This is not the only indication that Tony Blair may have fewer friends than he needs, where he needs them. There is a feeling around that despite his popularity, his commanding performances in the Commons and his firm grip on his Cabinet, the Prime Minister may now be holed below the waterline, because in the British political system, any head of government, however dominant, has to have a secure base in Parliament. Mr Blair's parliamentary base is slowly, inexorably slipping away, and it is hard to see how he can repair it.
I remember a conversation I had with Michael Portillo, after Margaret Thatcher had reshuffled her government in 1989. In that reshuffle, only one of 101 Tory MPs who had entered Parliament in the 1983 landslide was promoted to government. The other vacancies were filled by newcomers such as John Redwood and Gillian Shephard. Mr Portillo forecast that this would create a problem for his heroine, and one that arose only because she kept winning elections. This conversation opened my eyes to something that had escaped me, which is that the Commons is like a school, whose academic years are from one general election to the next. Any MP could tell you with complete accuracy which of his colleagues has been there longer than he has, who is part of the same intake, and who came later.
When I was talking last week to four ambitious Labour MPs from the 2001 intake, their entire conversation was about the possibility that some of their contemporaries were in with a chance of being promoted. The possible fate of longer-serving MPs did not feature in the conversation, because it is only when your contemporaries move ahead that you start to worry about how you are getting on. Tony Blair's situation is now analogous to Margaret Thatcher's in 1989, because six years have passed since 183 hope-filled new Labour MPs poured into the Commons in the 1997 landslide. On Friday, eight more were at last given jobs as ministers. That makes 34 now in government. More than four times that number are on the outside.
This could be the last reshuffle in which any of the 1997 intake is promoted. Those still waiting have already been overtaken by three young ministers: Douglas Alexander, David Lammy and David Miliband, who entered Parliament after the 1997 election. In the next few days, we may see more of the 2001 intake being brought into the lowest rung of government, as unpaid parliamentary private secretaries.

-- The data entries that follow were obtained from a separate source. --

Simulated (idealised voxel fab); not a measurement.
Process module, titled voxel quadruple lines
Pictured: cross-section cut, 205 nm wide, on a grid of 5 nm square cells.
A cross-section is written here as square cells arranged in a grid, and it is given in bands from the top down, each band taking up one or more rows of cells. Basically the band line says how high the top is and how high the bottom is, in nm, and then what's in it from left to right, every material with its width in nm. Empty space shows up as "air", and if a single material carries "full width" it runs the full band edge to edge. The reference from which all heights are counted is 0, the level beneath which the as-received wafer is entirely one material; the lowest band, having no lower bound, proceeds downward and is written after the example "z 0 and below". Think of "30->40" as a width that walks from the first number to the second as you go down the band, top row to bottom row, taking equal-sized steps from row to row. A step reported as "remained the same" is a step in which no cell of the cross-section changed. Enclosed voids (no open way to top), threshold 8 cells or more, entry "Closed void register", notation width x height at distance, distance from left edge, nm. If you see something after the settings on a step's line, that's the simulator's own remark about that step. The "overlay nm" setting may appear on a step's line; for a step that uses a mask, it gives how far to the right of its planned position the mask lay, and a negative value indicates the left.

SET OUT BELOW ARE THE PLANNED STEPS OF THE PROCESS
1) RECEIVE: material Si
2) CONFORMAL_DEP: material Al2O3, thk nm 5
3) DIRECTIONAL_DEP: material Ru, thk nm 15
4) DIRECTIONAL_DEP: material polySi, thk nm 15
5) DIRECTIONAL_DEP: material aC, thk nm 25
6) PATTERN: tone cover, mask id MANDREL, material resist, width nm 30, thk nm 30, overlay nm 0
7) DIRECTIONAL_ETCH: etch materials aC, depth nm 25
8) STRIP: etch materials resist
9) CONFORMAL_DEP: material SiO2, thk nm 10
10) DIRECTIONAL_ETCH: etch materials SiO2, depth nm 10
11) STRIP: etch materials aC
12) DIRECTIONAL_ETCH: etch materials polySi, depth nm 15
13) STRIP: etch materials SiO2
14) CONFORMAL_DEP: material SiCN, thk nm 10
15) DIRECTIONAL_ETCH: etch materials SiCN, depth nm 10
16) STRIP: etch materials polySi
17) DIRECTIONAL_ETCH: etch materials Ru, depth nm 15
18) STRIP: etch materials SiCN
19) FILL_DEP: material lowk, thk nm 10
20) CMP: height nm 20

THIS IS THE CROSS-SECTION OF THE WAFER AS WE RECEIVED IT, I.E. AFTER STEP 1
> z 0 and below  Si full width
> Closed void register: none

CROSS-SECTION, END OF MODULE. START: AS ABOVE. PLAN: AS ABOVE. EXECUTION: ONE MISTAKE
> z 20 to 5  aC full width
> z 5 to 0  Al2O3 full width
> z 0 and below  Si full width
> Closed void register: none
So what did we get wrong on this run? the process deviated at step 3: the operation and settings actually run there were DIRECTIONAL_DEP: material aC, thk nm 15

This problem is resolved if Labour loses the next election, or has most of its majority wiped away. But should Mr Blair return with another large Commons majority, there will be another new batch of MPs hoping for early promotion, an increasingly restive 2001 intake, and dozens from the 1997 intake still hanging about. The majority must now be thinking that the chauffeur-driven limousine will never stop at their door.
Every reshuffle brings another batch of ex-ministers who have been sacked or resigned, who now number around 60. Mr Blair's method of managing this problem is to bring one or two former ministers back into government occasionally, to give all the others hope. Much has been made of the return of the ex-ministers Estelle Morris, as Arts Minister, and Chris Mullin, to the Foreign Office. However, they both, unusually, chose to leave the Government, so their reinstatement is not much encouragement to those who have been sacked. What is more significant is the little-noticed return of Bridget Prentice, a Whip who was unaccountably sacked back in 1998, and spent five years being loyal to the Prime Minister who sacked her. Her reward may make others think there is life after death after all.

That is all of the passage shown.